In 2006, talk began of a new Long Beach Civic Center – a new city hall, a new port headquarters, a new state-of-the-art library, a revitalized Lincoln Park and the development of something more. Fast forward to 2019: half of that $1 billion plan has come to fruition.
“The new civic center, with city hall, the port headquarters and the library, has been a great addition to the downtown core. We’ve seen businesses spring up in the area and residents are happy about the activation,” Mayor Robert Garcia said. “I’ve talked to a lot of neighbors that have seen great improvements in the direct neighborhood. And most importantly, we have really accessible facilities. It’s been a success and we’re excited about the growth.”
The new city hall and Port of Long Beach headquarters are each 11-story buildings, totaling a combined 511,000 square feet. The city hall building includes the new Bob Foster Civic Chambers and an entire wing dedicated to services for easier public access, such as a permitting center and cashiers. The buildings opened on July 29.
The new 92,500-square-foot Billie Jean King Main Library opened its doors on September 21. The remaining pieces of the dream that began 13 years ago are the revamping of Lincoln Park and the private midblock development, which will be on the sites currently occupied by the old city hall and main branch library buildings.
“We’re looking for a vibrant mixed-use development that helps bring a new 24-hour residential component to the civic center site,” Jeffrey Fullerton, project director for developer Plenary Properties Long Beach, said. “It’s one of the things that has been lacking over the years.”
While plans for the forthcoming private development are being kept under wraps, Fullerton confirmed that the current iteration calls only for residential and retail uses. When initially announced, the project also included an option for a hotel.
“We are in a housing crisis as a state, so the more housing, the more density that we can create in the core is really important. We want to create as much housing as possible, so we’re really pushing the envelope,” Garcia said. “The initial plan called for around 300 units of housing, but we’re pushing that to see if we can actually get a lot more. Any time you put in hundreds of units and thousands of people, you are creating a stronger urban core because it means that there are more folks shopping and supporting businesses.”
Garcia said that he is “very interested” in partnering with the Long Beach Unified School District and Plenary to create a teacher’s village within the midblock development. He explained that the village would have affordable housing designated for Long Beach teachers. As a whole, Garcia noted that the new civic center is an important transformation because the old civic center was closed off to the public due to its design. However, he said the new civic center’s openness exudes transparency.
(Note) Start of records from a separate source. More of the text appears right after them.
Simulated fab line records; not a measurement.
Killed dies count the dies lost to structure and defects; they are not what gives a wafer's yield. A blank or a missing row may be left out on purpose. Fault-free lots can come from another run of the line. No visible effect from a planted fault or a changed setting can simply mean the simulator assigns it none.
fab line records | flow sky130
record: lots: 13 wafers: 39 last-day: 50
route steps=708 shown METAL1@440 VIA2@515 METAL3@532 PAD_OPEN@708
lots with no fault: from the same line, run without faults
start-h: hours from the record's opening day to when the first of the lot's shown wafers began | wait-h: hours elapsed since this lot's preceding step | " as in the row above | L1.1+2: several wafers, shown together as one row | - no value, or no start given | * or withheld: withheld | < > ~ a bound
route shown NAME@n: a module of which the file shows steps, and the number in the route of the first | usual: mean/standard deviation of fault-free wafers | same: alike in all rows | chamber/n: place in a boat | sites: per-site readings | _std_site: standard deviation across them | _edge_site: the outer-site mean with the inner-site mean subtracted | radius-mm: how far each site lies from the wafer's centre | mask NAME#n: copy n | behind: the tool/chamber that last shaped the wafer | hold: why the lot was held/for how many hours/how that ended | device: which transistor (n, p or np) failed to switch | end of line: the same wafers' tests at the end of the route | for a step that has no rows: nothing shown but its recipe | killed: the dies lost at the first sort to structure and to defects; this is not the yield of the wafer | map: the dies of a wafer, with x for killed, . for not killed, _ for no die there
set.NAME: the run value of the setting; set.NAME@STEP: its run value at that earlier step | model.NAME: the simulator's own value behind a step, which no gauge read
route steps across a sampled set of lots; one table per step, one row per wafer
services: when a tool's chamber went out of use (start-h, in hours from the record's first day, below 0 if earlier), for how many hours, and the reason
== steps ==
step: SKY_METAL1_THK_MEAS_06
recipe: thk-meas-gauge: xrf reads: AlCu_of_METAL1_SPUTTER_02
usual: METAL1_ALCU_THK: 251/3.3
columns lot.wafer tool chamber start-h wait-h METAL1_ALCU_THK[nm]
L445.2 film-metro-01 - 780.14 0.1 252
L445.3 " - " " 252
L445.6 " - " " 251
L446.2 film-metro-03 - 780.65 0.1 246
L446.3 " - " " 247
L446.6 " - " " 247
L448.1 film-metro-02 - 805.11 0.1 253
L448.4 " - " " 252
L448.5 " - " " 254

Fullerton noted that the development team and city staff are still in the planning phase, with architecture plans still incomplete. However, he added that he anticipates demolition of the former city hall building and library to begin in the “first part” of next year, once plans for the new development are finalized and approved.
“An ‘urban waterfront playground’ I believe is the tagline [for Downtown Long Beach] that . . . has been used for some time and we’re really starting to see that come true,” Fullerton said. “I think it’s one of the best untold beachfront stories in Southern California, and we’re excited to be a part of that.”